To manipulate or not to manipulate: that was one of the questions a panel of Pinot Noir experts discussed at an event during the 10th anniversary edition of the Cayman Cookout from Jan. 10 – 14.
The Pinot Noir panel wine tasting, one of 60 2018 Cayman Cookout events, was held in the Cayman Islands Ballroom at The Ritz-Carlton, Grand Cayman, on Jan. 13. It featured two of the world’s best sommeliers-turned-winemakers in Larry Stone of Linqua Franca in Oregon and Rajat Parr, who is a partner of three different wineries in California and Oregon. Joining them were Tommy Fogarty of Thomas Fogarty Winery, Ehren Jordan of Failia, and Antoine Collet, a portfolio manager for wine distributor Kobrand, which represents Maison Louis Jadot.
Food & Wine Magazine Executive Wine Editor Ray Isle served as the moderator for the panel. The tasting featured several distinct regional expressions of Pinot Noir: two from the Eola-Amity Hills in the Willamette Valley of Oregon, one wine each from the Santa Cruz Mountains, the Sonoma Coast and the Santa Rita Hills of California, as well as a Pommard from the Cote de Beaune region of Burgundy, France.

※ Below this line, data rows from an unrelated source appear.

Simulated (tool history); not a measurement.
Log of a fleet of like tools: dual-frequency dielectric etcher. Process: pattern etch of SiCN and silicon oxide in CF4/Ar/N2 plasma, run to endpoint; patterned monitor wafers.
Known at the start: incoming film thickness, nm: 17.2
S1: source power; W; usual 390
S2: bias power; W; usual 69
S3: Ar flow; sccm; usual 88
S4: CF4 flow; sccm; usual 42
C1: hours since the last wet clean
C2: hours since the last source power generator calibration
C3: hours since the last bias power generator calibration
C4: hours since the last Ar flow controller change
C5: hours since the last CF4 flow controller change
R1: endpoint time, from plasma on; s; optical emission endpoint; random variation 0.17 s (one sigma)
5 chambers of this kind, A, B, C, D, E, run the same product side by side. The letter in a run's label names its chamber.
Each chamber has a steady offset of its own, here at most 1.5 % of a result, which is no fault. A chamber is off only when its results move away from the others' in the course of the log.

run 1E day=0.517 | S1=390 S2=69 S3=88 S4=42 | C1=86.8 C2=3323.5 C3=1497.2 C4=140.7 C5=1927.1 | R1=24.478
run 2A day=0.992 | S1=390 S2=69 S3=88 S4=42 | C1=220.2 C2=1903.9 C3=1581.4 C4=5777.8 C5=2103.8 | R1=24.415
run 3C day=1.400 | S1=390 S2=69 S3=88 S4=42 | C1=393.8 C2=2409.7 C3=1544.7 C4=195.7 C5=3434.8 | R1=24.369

While the guests tasted their wines over the course of an hour, the panelists discussed their opinions on one of the world’s greatest red-wine grapes. Fogarty spoke about how most winemakers try not to manipulate Pinot Noir during the production process.
“With Pinot Noir, there’s a really deliberate attempt to put as little of a winemaker’s fingerprint on the wine as possible,” he said, expressing a notion on which the others on the panel generally agreed.
“I don’t really manipulate,” Jordan said. “I’m a big believer that 80 per cent of a wine’s quality is ultimately decided on the day you pick the grapes.”
However, manipulating grapes and following winemaking traditions are two distinct things in Jordan’s mind. While the other winemakers would opt to ferment in large oak casks, probably using at least some whole clusters — a traditional Burgundian approach to making Pinot Noir — Jordan said he has fermented Pinot Noir in a variety of mediums including oak, concrete, terracotta and stainless steel. Rather than focusing on sourcing grapes from single vineyards, a general hallmark for most of the world’s great Pinot Noirs, Jordan blends grapes from multiple vineyards.
“I’m constantly experimenting,” he said, noting that he has been in the winemaking business for “only” 30 years, so he isn’t tied to deep tradition like Burgundy winemakers.
Jordan said that a winemaker could ruin a Pinot Noir wine, even if the grapes were great, if he or she made mistakes after harvest. However, he said that sometimes decisions are made because of winemaking exigencies, a point on which Fogerty agreed.
“Way more decisions are made on practicality and what is happening right now than the marketing people will have us believe,” Fogerty said.
Depending largely on where the grapes are grown, Pinot Noir wines can have different characteristics.
“I think Pinot Noir has two sides,” Parr said, adding that one expression is driven by red fruits and the other by black fruits. After the Pommard was tasted, the panel agreed that it clearly stood out from the rest of the wines.
“It’s not as fruit driven,” said Collet, “It’s more earthy and leathery.” Parr noted flavours of chocolate, coffee and black fruit in the French Burgundy.
“It’s one of the most masculine wines of the Cote de Beaune,” he said. Parr also spoke about differences between Pinot Noir produced in Oregon compared to that produced in California.
“It’s not a matter of better,” he said. “They’re just different.”
Jordan said it came down to personal taste.
“I’m from Pittsburgh, so I don’t have a stake in the Oregon versus California fight,” he said. “I just like good wine.”
Jordan said that a question he often asks people when they try to determine if a wine is good or not is simply: “Do you like it?”